OR evaluates all elements of the array as TRUE or FALSE, if any element of the array evaluates as TRUE, the result is TRUE, else FALSE.

Since zero evaluates as false and non-zero evaluates as TRUE, any non-zero number in your range will return a TRUE value.

What are you trying to accomplish exactly?

A fast way to break out of needless code.

The idea of OR-function should be that if I give you 5 000 numbers and ask if any of those is 1 (or true, same thing), you wouldn't care about the last 4 999 if the first one was one. But does Excel's OR-function work that way?

I know that with my original formula using MAX-function, you can't tell after the first one that the MAX is one, since you have no chance of knowing if the last number of those 5 000 is two or seventeen or something else - you have to know the last one before you can answer to "what's the biggest number there?" so this OR-function shouldn't be any slower, but is it any faster either?

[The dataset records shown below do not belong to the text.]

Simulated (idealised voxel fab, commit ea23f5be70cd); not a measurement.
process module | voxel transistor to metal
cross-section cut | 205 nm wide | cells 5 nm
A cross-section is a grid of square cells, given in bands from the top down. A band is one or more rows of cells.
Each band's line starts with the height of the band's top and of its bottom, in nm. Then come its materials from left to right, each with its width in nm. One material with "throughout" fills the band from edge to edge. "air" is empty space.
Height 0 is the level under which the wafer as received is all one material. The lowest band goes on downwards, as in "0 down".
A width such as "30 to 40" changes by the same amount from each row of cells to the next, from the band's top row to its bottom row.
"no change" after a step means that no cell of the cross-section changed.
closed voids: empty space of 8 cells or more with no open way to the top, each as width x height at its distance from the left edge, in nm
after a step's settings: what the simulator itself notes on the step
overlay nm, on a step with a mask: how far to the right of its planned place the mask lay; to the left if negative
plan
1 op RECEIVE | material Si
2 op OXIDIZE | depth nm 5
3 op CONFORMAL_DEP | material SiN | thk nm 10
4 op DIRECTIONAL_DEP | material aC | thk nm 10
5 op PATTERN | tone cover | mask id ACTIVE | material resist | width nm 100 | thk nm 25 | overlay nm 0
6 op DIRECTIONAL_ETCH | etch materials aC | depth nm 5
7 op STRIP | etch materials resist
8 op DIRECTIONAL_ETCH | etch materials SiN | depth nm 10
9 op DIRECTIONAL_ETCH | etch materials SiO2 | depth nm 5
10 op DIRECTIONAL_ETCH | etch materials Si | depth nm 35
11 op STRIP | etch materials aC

So the question is: Once OR-function runs into the first one (or true), what does it do? Evaluate the rest? Ignore the rest?
 
Upvote 0
...
So the question is: Once OR-function runs into the first one (or true), what does it do? Evaluate the rest? Ignore the rest?

Evaluates all elements of the reference one by one. Otherwise, the function wouldn't see an error in the reference...

=OR(A1:A6)

with items:

{1;0;0;0;0;#N/A}

returns #N/A, not TRUE.

Also:

=OR(TRUE,"",FALSE,AND(1+"JAD"),7)

will yield #VALUE!, not TRUE.

Of course, the question remains: Does the OR function itself detect these errors or a different part of the calculation engine?
 
Upvote 0
Evaluates all elements of the reference one by one. Otherwise, the function wouldn't see an error in the reference...

=OR(A1:A6)

with items:

{1;0;0;0;0;#N/A}

returns #N/A, not TRUE.

Also:

=OR(TRUE,"",FALSE,AND(1+"JAD"),7)

will yield #VALUE!, not TRUE.

Of course, the question remains: Does the OR function itself detect these errors or a different part of the calculation engine?

So in other words I can't do this that simple by using just normal OR-function. In that case I think I'll just use some kind of loop in VBA in style of
for i = 1 to 30
if range(i&"1").value = 1 then
iRowMax = 1
exit for
end if
next i

of something like that.

The basic idea of this whole thing is that I have a database of 100 000 rows and 30 (later up to 8 000) columns and I need to check for each row that whether there is at least a single 1 in the row. You can imagine the amount of saved calculations in case column A has nothing but ones - we'll talk about saving like 799.9 million calculations.
 
Upvote 0
So in other words I can't do this that simple by using just normal OR-function. In that case I think I'll just use some kind of loop in VBA in style of
for i = 1 to 30
if range(i&"1").value = 1 then
iRowMax = 1
exit for
end if
next i

of something like that.

The basic idea of this whole thing is that I have a database of 100 000 rows and 30 (later up to 8 000) columns and I need to check for each row that whether there is at least a single 1 in the row. You can imagine the amount of saved calculations in case column A has nothing but ones - we'll talk about saving like 799.9 million calculations.

Something like...

SUMIF(Reference,1)>0

MATCH(1,Reference,0)

ISNUMBER(MATCH(1,Reference,0))

LOOKUP(9.99999999999999E+307,1/Reference)

ISNUMBER(LOOKUP(9.99999999999999E+307,1/Reference))

Are these any better?
 
Upvote 0
Something like...

SUMIF(Reference,1)>0

MATCH(1,Reference,0)

ISNUMBER(MATCH(1,Reference,0))

LOOKUP(9.99999999999999E+307,1/Reference)

ISNUMBER(LOOKUP(9.99999999999999E+307,1/Reference))

That MATCH seems like worth of trying, does it stop as soon as it finds the first one?